But I’m so sorry, too. I’m sorry I didn’t call you more, visit you more. And I’ll never get that chance again.
In the early morning hours of December 17, 2018, I woke up and couldn’t go back to sleep. You had been moved to hospice the night before, and you were all I could think about. More specifically, your laugh. The one where you’d laugh so hard, you’d snort. And in my sleeplessness, I prayed. I prayed for Aunt Donna, your faithful and loving caregiver. I prayed for you, for peace when you passed. That those of us left would feel God’s love and presence very strongly in your absence.
At some point, I fell back to sleep. Later that morning, I awoke to a text from Dad. You were gone. He told me later that you passed right around the time I was awake, thinking about and praying for you. I was planning to come see you in just a couple of days.
I know I wasn’t physically there, Grandma. And I’m so sorry I didn’t make it in time. But my heart was there with you, and I’ll carry you in mine forever.

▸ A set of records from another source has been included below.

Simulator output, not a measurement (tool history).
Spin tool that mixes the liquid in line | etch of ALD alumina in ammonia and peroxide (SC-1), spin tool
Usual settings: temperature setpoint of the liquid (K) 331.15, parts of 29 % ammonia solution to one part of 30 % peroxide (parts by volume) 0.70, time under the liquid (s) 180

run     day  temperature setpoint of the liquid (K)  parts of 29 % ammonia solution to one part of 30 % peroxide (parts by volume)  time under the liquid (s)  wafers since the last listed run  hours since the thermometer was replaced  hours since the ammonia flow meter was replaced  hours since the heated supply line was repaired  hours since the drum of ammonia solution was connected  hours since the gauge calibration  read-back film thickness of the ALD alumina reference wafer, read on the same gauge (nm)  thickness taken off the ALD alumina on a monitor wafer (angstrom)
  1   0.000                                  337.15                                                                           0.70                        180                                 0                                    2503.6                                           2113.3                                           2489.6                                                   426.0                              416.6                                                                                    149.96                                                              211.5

Recently, someone told me that when you see a cardinal, it’s someone that’s passed away waving hello to you. I’d never heard that before. But ever since you passed, I have been seeing cardinals everywhere. When I see them, I smile and say, “Hi, Grandma.”
And today, like many days since you left us, I’m picturing you reunited with Grandpa, snort-laughing and dancing around some room in heaven – so happy to be with him again.